European natural gas futures plunged Friday after surging the most since 2005 when President Vladimir Putin's forces invaded Ukraine. The record-breaking rally was halted after four consecutive days of gains due to increased natgas flows from Russia.

During Thursday's invasion, Dutch TTF Gas Futures soared as much as 60% as Putin's forces launched a barrage of artillery, airstrikes, and missiles across Ukraine to "demilitarize" the country. We noted, at the time, even though energy prices jumped, there were no reports of supply disruptions or blackouts in Ukraine, suggesting businesses as usual. 

On Friday, Dutch TTF Gas prices plunged as much as 28%...

...on new data supplied by Bloomberg via Gazprom PJSC that natgas flows from Russia, through Ukraine, and into Europe jumped almost 38% on Thursday and are expected to rise 24% on Friday.

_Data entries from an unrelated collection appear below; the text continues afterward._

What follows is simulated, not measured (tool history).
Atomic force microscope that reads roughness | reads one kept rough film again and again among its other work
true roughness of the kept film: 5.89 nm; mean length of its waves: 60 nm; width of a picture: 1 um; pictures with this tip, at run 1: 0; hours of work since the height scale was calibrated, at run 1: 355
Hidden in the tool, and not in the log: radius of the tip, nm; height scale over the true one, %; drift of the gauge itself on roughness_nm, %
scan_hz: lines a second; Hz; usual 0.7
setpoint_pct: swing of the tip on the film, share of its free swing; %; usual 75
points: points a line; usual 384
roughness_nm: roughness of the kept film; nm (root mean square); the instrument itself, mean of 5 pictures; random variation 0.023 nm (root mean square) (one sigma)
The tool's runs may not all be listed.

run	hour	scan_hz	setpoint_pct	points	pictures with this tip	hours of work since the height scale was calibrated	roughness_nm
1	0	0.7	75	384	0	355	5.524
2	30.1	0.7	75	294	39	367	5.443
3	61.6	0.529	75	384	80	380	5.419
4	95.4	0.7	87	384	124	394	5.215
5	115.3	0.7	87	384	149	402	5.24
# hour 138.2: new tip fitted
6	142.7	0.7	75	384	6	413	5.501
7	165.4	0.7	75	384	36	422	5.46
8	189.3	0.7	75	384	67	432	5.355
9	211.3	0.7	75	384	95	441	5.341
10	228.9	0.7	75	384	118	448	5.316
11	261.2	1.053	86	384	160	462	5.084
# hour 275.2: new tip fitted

"Utilities are ordering more of the fuel under long-term contracts with Gazprom PJSC. That's because the deals are priced in such a way that Russian imports are now cheaper than spot gas traded at European hubs. The development follows months of limited Russian exports," Bloomberg explains. 

BCS Global Markets' commodity desk told clients that "Gazprom's month-forward contracts have been 'out-of-the-money' all year, keeping exports low. That changed yesterday as prices jumped, and demand for Russian gas has risen sharply, and could well rise further in the coming days." 

Gazprom reiterated that natgas flows via Ukraine are running as normal and will increase upon client requests. Russian flows through Ukraine are rebounding, though a pipeline into Germany via Poland remains muted. 

Stefan Ulrich, an analyst at BloombergNEF, said besides economics behind European buyers purchasing more Russian gas, "there may also be a strategic component as buyers seek to buy now given a potential for disruption in flows or further price increases." 

Even though Russia's invasion of Ukraine is sufficient for Western countries to take the nuclear option of expelling Russia from SWIFT, effectively kicking Russia out of the entire dollar-payment system, and leaving the country with few payment options, the move would be too damaging to Europe because Russia is the continent's largest natgas supply, providing more than a third of the region's needs. About a third of those shipments transit via Ukraine.

President Biden has also backed the decision not to sanction Russia's energy sector, saying it would disrupt global energy markets and send higher prices. 

So for now, business as usual for Russia, now flooding natgas into Europe even though it's in the process of invading Ukraine.